It has been a common practice now, where the testing cycle is been squeezed time and again either due to development has used up the testing time or due to the pressure of a quick time to market, it’s usually the Quality assurance team who are pushed to meet ends and ensure quality delivered on time. This is where RBT comes into the picture, that is Risk-Based Testing. Almost for every project or product, RBT is the lifeline to nurture quality.
So, let’s Jump into What is Risk Based Testing?
Risk-Based Testing is a testing approach usually carried out to assess the risk associated with the Application under test in terms of its impact and the probability of its occurrence(the likelihood of its occurrence). Based on the two parameters we derive modules or features that need more prioritization than the others and can be taken out for testing in comparison to the others in case of time or budget constraints. So in a more simplified way, we usually assess the risk in terms of the business criticality, defect-prone areas, the frequency of use and of course the visibility for the AUT.

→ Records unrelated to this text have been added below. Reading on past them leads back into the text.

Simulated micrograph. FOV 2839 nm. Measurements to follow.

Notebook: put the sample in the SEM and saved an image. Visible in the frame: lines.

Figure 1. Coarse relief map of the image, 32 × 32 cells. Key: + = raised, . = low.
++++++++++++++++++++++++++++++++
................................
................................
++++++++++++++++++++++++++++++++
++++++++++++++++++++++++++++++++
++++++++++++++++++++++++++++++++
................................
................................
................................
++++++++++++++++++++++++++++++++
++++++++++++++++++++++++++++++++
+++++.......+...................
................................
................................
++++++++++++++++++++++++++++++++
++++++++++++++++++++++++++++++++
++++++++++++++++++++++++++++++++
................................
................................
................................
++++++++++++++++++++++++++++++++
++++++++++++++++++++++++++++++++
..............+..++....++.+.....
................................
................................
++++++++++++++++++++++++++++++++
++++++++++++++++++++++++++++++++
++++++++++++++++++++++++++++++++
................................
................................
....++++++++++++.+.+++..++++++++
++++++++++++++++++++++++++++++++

So Risk-based testing approach can be implied at the start of the project as well as at any later stage where the need may arise. It’s always a good approach to ensure all modules or features have been prioritized in terms of there impact and likelihood from the start of the project during test artefacts creation as it helps the testing team during regression.
So basically, the risk is calculated as:
Risk= Impact * Probability of occurrence
We can categorize these risk assessments across modules, something like below:
Risk Calculation |
In the screenshot above, impact and probability of occurrence have been rated on a scale of 1-5. As you can see modules like Transactions, Category listings and Bookings have higher risk factors compared to others. While creating or cherry picking test cases for regression suite, more emphasis can be given to these modules. Having said so, we can further drill down this RBT technique to test cases also, which helps us provide more clarity on the same.
So I will extend the above scenario for test cases belonging to each module.
Risk calculated with the number of test cases across each module |
The above screenshot is an extension of the previous one with few modules added and an extra column, denoting the number of test cases across modules.The change of strategy here is we will now pick test cases across modules with different risk factors and put them in different quadrants.So let’s say my category listing has 40 test cases, now since it has a higher risk associated, it is not mandatory all of them needs to be executed, only the ones with higher impact and probability and maybe medium impact and medium probability can be picked up for execution. The same goes out for let’s say login, so login even though have lesser risk associated yet in few test cases its impact and probability would be higher as compared to others and can be taken into account in a regression suite.
The risk-based quadrant |
In the screenshot above, we have marked the test cases based on there lower to higher impact and their probability of occurrence from less likely to often. You can see the test cases lying in the rightmost quadrants are the crucial ones and needs to be executed in every regression suite, whenever required, whereas the ones belonging to the leftmost quadrants are of less impact and probability and can be put as out of scope. So in the diagram above all greens are marked as in scope and important for execution ranging from priorities P1 to P3[left most quadrant to the middle ones to the lower ones etc] and red ones denoted as out of scope for the current regression suite.
It is important to mark priorities across test cases since as the time shrinks, one can start executing from P1 test cases to P3 and with less short of time, one can skip the lower priority of test cases. Having said so it is even more important we judge the time and budget constraints and take such risk decisions appropriately. Time and Cost are important factors and may change your quadrants selection criteria.
I would also like to emphasize on factor like defect-prone areas. For example, sign-up/login as a feature rates higher in terms of business criticality for an e-commerce application and also in terms of frequency of use. Let’s say if it turns out to be a defect prone area, then the risk associated with the sign-up/login module will much higher and becomes a crucial parameter to be added in a regression suite. The only concern with this approach is, defect-prone areas can only be evaluated post analysis of defects from system testing. This approach cannot be extended from the scratch as compared to the above two.
Risk-based testing holds an important role in today’s STLC process, as we move towards shrinking testing cycles. It’s important we assess these risk beforehand until its too late and system coverage becomes impossible and we discover bugs all around the corner.
Before I close my article, one of my favourite quotes from Mark Zuckerberg:
“The biggest risk is not taking any risk… In a world that changing really quickly, the only strategy that is guaranteed to fail is not taking risks.”